Now, for many players it seems that this sort of play is highly enjoyable. It is very common for illusionism of various sorts to be defended on these boards, for example, or even put forward as an inevitable feature of all RPGing. But, although Edwards' states that his essays are meant to be neutral as to playstyles, and although there is nothing in his definitions of high concept simulationism and illusionism that is inherently pejorative, it is obvious (I think) that he regards illusionist play as tending very strongly towards dysfunctionality (and Edwards elaborated his views on this in the notorious "brain damage" episode.)

But (in my view) it's not as if Edwards has made some sort of simple error here. Rather, it's a point of deep interpretive disagreement. From Edwards' perspective (which, on this point, I share), there is a radical difference between a GM making a decision because it makes for a good story (which is "dramatism") and the game being designed so as the agency of all participants, channelled in a certain way by the rules, will produce a good story. The first subordinates the agency of the players to the choices of the GM. The second doesn't. The first has the players exploring the GM's story, not creating their own.

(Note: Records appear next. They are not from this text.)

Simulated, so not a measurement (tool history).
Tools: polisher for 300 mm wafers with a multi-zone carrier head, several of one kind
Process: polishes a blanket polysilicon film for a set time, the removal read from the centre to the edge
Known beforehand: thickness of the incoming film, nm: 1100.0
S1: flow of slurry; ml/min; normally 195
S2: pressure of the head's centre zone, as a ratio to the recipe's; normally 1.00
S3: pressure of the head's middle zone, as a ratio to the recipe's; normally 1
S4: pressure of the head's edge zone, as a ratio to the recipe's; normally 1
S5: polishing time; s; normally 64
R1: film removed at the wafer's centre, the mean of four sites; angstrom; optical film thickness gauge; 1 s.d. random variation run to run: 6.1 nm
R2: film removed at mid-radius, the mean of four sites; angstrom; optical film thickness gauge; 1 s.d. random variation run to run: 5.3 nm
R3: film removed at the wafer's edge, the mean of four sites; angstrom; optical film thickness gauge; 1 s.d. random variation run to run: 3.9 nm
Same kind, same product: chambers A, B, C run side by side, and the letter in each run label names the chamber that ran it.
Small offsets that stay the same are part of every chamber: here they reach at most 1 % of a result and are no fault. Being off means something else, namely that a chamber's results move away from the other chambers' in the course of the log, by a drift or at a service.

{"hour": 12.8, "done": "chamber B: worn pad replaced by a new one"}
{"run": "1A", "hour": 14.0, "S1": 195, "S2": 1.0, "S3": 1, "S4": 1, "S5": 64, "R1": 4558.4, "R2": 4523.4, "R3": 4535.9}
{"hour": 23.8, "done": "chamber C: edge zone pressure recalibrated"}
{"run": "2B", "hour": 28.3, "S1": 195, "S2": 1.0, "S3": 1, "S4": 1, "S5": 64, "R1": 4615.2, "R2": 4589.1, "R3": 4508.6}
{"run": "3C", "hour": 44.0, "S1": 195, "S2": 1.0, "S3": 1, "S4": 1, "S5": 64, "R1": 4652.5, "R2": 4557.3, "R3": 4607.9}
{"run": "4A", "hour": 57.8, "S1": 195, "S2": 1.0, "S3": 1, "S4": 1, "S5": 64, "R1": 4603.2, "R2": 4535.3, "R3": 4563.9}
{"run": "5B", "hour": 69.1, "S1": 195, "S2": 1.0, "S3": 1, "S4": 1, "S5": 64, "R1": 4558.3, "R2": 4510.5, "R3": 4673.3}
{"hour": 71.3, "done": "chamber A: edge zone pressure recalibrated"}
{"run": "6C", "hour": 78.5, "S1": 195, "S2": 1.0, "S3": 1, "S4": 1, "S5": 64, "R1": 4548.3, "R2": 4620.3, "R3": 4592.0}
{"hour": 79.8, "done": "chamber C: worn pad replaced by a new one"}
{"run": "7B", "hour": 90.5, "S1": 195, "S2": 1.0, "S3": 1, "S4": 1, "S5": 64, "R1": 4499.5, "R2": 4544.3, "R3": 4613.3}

But from the point of view of those who enjoy adventure path play "for the story", or who enjoy illusionist play, but who dislike RQ or RM or similar purist-for-system games, then I'm sure that the "simulationist" classification spanning both approaches to play is unsatisfactory.

That's the nature of interpretation and criticism - it's evaluative, and hence controverisal.

TL;DR: GNS subordinates or marginalises a certain sort of play - which, in D&D terms, I think of as 2nd ed era play. But that's not an oversight. It's a key feature of the system, which was designed to try and understand the balance-of-power issues that some see that style of play as particularly prone to.
 

Although, often folks play such games to have a fun evening with friends, and the "winning" aspect, while present, is an occasional benefit, not something that all around are trying especially hard to do.
Sure, but the same can be true of an RPG. How many people play hard core T&T? I mean, Every time you blast a monster with your magic you have to say "Take that, you fiend!"
 

You just called a large chunk of the action that happened in many World of Darkness games I played in badwrongfun. Not to mention my friends who played Amber always seemed to be against each other.

<snip>

Why are you calling RPGs with a competitive aspect badwrongfun?
I think you've misunderstood Neonchameleon. It's the OP who's saying that competitive RPGing isn't really RPGing.

This whole thread is just one big example of why I think GNS theory is useless. It has never impressed me or made me think anything about any of the games I play. Trying to pigeonhole everything just makes me less interested, unlike I think it was Pemerton, who loves diving into the analysis.
Fair enough. But GNS doesn't have anything bad to say about your friends playing competitive WoD or Amber. The OP was criticising GNS because GNS says that competitive play is one healthy way to play an RPG.

And now, back to your regularly scheduled train wreck!